5 Common Causes of Storage I/O Performance Problems

In theory, modern hard disks are capable of I/O rates (which refer to the speed at which they can read and write data) of hundreds of megabytes per second. You can potentially achieve even higher I/O if you use a solid-state disk (SSD) or configure multiple disks into a RAID array.

In reality, though, the I/O performance you actually attain from your disks may be far below the theoretical maximum, even if you use high-end hardware or advanced disk configurations. That’s due to a variety of bottlenecks that can cause I/O latency for storage devices.

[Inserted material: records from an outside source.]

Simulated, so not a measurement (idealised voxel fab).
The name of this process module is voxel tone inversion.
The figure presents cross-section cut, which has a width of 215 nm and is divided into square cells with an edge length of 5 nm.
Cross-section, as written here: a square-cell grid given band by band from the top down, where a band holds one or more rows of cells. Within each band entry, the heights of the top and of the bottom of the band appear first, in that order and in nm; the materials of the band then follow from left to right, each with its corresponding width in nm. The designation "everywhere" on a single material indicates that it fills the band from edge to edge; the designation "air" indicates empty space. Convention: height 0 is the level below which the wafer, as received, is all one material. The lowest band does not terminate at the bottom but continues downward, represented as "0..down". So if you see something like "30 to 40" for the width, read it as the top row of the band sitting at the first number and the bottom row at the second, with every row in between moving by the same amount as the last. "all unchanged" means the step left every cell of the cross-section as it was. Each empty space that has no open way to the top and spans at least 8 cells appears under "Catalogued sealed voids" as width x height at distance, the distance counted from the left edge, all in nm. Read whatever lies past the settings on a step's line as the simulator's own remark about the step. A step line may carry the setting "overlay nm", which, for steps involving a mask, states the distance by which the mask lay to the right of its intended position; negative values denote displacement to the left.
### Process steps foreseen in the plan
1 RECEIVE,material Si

Here’s a look at the top five most common causes of I/O latency in storage, along with tips on what you can do to avoid them.

#1. Software bottlenecks

Disks don’t read and write data on their own. They do it when software — in other words, an application or operating system — tells them to. And they can only process read and write requests as quickly as software sends those requests.

If your application or operating system slows down, then, disk I/O rates may also plummet.

Software may perform slowly for a wide array of reasons. You may have an application that is trying to retrieve data from a poorly structured database and is taking longer to pull data from the database than it would take for the disk to read it. You may have too many applications running on a single server, which causes them to max out available CPU resources and slow down. Your operating system may be bogged down by “zombie” processes that are consuming resources unnecessarily.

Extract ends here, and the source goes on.